Here is a list of books I read this semester when I probably should have been doing other things.
The Widow by Georges Simenon
One of Simenon’s “romans durs” (lit. “hard novels”). Bleak and succinct. A recently paroled drifter shacks up with a middle-aged widow in provincial France much to the dismay of her suspicious in-laws. A beautiful young mother, greedy relatives, and a terrible secret.
The Man from Beijing by Henning Mankell
A thriller from the author of the Kurt Wallander detective novels. Not my favorite read this semester, but very interesting in terms of its treatment of Chinese influence in sub-Saharan Africa. Euro crime writers are, in general, much more politically interesting than their American counterparts (barring James Ellroy, of course).

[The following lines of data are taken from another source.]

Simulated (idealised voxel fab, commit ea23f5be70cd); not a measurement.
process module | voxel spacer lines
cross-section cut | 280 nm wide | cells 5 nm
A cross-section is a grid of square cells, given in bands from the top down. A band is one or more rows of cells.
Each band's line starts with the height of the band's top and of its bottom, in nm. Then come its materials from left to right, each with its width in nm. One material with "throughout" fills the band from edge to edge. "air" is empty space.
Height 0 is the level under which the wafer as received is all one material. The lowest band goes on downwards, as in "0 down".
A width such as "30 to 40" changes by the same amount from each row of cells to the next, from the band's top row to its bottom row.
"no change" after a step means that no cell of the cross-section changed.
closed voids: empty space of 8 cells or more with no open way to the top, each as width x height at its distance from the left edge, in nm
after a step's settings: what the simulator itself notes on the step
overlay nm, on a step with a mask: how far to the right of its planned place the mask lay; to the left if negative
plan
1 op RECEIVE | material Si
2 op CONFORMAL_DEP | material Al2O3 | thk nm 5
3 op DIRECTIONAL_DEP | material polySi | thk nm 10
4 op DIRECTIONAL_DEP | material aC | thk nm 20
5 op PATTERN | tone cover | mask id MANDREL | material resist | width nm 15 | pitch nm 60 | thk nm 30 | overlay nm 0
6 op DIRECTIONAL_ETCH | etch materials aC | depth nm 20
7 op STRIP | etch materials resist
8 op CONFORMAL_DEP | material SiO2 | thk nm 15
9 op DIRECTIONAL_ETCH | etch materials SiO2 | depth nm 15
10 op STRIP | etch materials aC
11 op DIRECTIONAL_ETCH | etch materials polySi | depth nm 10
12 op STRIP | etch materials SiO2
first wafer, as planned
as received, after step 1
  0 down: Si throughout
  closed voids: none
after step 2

The Cultural Return by Susan Hegeman
For serious students of the humanities this is a short, very useful text which traces the recent history of the concept of culture. The title itself is a play on the notion of “the cultural turn” which many disciplines undertook in the 1990s.
The Witness by Juan Jose Saer
A great, short novel about a cabin boy sailing for the Americas in the 16th century. I might use it for HUM455 in the Fall.
Atlas of the European Novel by Franco Moretti
Moretti is one of our most original literary critics. This brief study of the geography of the European novel is fairly pathbreaking. At the very least it suggests new ways of thinking about space and narrative.
Aspects of the Novel by EM Forster
The classic study by the author of A Room with a View and A Passage to India. Based on his lectures at Cambridge University.
Embassytown by China Mieville
Mieville has already written some fantastic speculative fiction (The City & the City, Perdido Street Station) and is sometimes identified as an exemplar of the New Weird. Embassytown takes his game even higher by engaging with semiotic themes such as referentiality and signification.
Currently working on:
A Place of Greater Safety by Hilary Mantel
A thoroughly researched historical novel about the French Revolution by the author of Wolf Hall.
Pere Goriot by Honore Balzac
I’ll probably use this for HUM303 in the Fall. A young man from the provinces seeks entry into the upper reaches of Parisian society.
The Art of Fiction by David Lodge
A contemporary classic of lit crit. Short, conversational chapters cover the elements of the novel such as time, character, stream of consciousness, etc.
A People’s History of the World by Chris Harman
A comprehensive world history written by a Marxist. A necessary correction to the neo-imperialist histories of recent years (ex. serial offender Niall Ferguson)
Narratology by Mieke Bal
For humanities students seeking interpretive methods, Bal offers a rigorous set of structuralist tools.
I watched these over the course of the last three months. None of them sucked.
The coming-of-age film always risks preciousness. Submarine, I think, will appeal to even most jaded appetites.
What is a man’s life worth? Without consulting the VSL the makers of Rapt tell the story of a high-powered CEO whose kidnappers demand more ransom than his corporation is willing to pay.
The Other Conquest
The Spanish invasion of MesoAmerica from the pov of Aztecs.
Que Viva Mexico
Bunuel’s homage to Mexico. Very striking imagery.
United Red Army
A spate of “armed struggle” films have been released in the last several years, including The Baader Meinhof Complex, Che, and Carlos– all of which I can recommend without reservation. This film concerns young Japanese revolutionaries at war against the State.
The Nasty Girl
Probably not what you’re thinking. The German title uses “schrecklich”– which can indicate something or someone terrifying or odious.
All Jim Jarmusch films– even Coffee & Cigarettes– are worth watching.
Atlas Shrugged Pt. 1
Outside the Law
The cinematization of the Algerian Revolution.
A fairly fatuous 80s kids-flick about an LA high school as a savage ecosystem. See Robert Downey, Jr. in his teens! Marvel at James Spader’s sculpted torso! Savor the aroma of mousse and freeway exhaust!
A film about property. So French. Isabelle Hupert is amazing.